Today, it is increasingly difficult for scholars to do historical, primary source research without institutional access to fulltext databases like Early English Books Online, Eighteenth-Century Collections Online, and the 17th and 18th Century Newspaper Collections, among others. These resources are often prohibitively expensive for smaller colleges and universities, and travel funding for archival research is down–especially the kind of long-term archival research that would enable scholars to some kinds of large-scale research.
These web-accessible resources have been, indeed, a boon to scholars across the United States and beyond; they enable the kind of granular reading traditional scholarship in the humanities has been built on, but they also enable research on macro levels, with vast bodies of content over time. As Franco Moretti puts it in Graphs, Maps, Trees, “within that old territory [is] a new object of study: instead of concrete, individual works, a trio of artificial constructs…in which the reality of the text undergoes a process of deliberate reduction and abstraction.” He calls this “distant reading,” where distance—in time, in space—is “not an obstacle, but a specific form of knowledge: fewer elements, hence a sharper sense of their overall interconnection.”
Resources like ECCO and EEBO can give scholars just that kind of knowledge; if one wants to know how many times, in what frequencies, and in what contexts a particular search term or string was used in English volumes published over the course of a century, one can use ECCO to find out. One can enter the search term, view a list of results, limit them in various ways, and examine the facsimile page images—even download the entire (non-searchable) PDF of a single text to a flash drive, especially helpful if one is using such tools at public libraries like the Library of Congress.
Yet, there is to date no simple, user-friendly tool that allows the raw data of the results stream to be used for data mining or graphing; the metadata of the results cannot be downloaded to, for instance, a spreadsheet, for visual manipulation in tools like IBMs ManyEyes or Pivot charts. A browser plugin to capture the results stream, or an export feature built in to the fulltext database (as one additional export feature) would give scholars the ability to explore, practically, Moretti’s theory of distant reading.

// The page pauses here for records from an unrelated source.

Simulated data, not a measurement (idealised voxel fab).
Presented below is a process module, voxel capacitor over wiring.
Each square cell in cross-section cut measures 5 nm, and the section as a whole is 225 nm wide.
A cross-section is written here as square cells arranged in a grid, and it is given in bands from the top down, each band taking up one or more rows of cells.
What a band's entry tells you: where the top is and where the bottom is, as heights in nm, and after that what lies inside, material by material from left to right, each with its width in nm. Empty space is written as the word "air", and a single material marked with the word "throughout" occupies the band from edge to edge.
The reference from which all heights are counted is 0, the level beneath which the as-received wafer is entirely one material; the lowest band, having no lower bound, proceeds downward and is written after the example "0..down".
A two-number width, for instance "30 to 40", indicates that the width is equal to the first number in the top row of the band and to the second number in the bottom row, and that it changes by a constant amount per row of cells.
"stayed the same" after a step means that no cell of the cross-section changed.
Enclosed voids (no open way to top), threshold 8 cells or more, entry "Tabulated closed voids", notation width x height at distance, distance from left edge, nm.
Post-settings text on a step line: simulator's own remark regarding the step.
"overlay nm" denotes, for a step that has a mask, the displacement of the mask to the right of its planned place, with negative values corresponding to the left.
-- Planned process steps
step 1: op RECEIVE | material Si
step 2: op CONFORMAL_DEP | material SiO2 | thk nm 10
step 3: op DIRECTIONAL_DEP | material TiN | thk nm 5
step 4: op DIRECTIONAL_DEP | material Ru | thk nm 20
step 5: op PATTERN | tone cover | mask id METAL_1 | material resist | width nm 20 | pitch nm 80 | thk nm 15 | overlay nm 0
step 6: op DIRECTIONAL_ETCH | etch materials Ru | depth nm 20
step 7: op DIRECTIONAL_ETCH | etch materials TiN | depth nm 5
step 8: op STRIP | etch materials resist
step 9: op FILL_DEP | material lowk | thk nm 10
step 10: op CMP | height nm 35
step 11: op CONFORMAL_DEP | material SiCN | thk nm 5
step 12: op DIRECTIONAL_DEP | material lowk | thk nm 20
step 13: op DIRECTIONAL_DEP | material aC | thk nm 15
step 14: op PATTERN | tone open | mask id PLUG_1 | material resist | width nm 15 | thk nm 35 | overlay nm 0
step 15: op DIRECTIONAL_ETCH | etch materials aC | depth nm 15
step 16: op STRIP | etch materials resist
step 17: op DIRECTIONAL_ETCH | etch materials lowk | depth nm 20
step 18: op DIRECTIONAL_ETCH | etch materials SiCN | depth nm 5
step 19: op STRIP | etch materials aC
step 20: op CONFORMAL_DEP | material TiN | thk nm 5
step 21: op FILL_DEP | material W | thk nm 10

3 Replies to “Piping Fulltext Database Result Streams to Manipulable Data Files for Distant Reading”
UPDATE: On Friday, June 10, 2011, I’m having a Skype conference with some folks at Cenage to discuss new methods of data mining like the one I’ve described above. I would love to be able to pass on others’ ideas, so if you have a quick thought, please comment below!
I’ve had discussions with various people about this, but the relatively crude keyword searches available in ECCO have frustrated me over the years (my institution doesn’t own it, but I can go to Rice next door to access). What I would like to do is figure out a way to carve out a generically- and chronologically-delimited subset and search for terms within that set. Maybe create a customized set of results (short records? contextualized snatches?) that goes into a pdf that one can put onto a flash drive. That’s my wish, anyway.